Web Data Add-in for Excel

Simplicity drives adoption. That is a maxim that has been true for the web since the beginning. There are probably more tools and tutorials that help authoring in HTML more than any other. It would even be safe to say HTML has to be the most widely used/known language on earth.

But adoption comes at a price. It is rare that the original vision of the author persists in its purity over a period of time. Imagine a pristine spring gushing from the rare heights of a snow capped mountain; the subsequent journey in a gravity guided, rock and crevice hindered path to its destination; And imagine what it collects on the way downwards. That is what adoption does to an idea.

This dilution is not a disadvantage per se, until you want to do something with the result of this adoption. Imagine wanting to automate extraction of some sort of structured data from a web page. Should not be a problem as such – do some investigation into the structure of the HTML generated. Identify the data elements you need. There will be some elements of the layout that will guide how you reach your data. With these as landmarks you would write some text parsing code to pick out your interests.

Now what to do if this has to be replicated across many different sites. Your assumptions around using layout to guide how to reach your data might not be relevant anymore. So your code has to be adapted to suit each site. And therein lies the rub – each site will have to be catered for individually. If for some reason the HTML of the site changes, you will have to adapt the extraction logic again.

The primary problem is in using what is essentially a view markup language to infer structure of the data that is displayed.

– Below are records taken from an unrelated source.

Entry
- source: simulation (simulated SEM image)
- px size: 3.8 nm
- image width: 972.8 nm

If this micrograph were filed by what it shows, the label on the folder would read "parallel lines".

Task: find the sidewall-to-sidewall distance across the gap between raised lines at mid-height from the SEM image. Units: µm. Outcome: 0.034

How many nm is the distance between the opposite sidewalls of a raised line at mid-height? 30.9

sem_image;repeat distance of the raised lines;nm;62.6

It is in this context that this blog post perked up my interest. Am noting it here for my own reference. An Excel Add-In that automates this extraction, while being resilient to changes in the layout of the data displayed, can only simplify much of the data extraction problems from the Web.

I do not know the details of how this problem has been solved but my wish list would be to have the core extraction piece to be a library, so that it can used in 3rd Party apps, without having to go via Excel itself.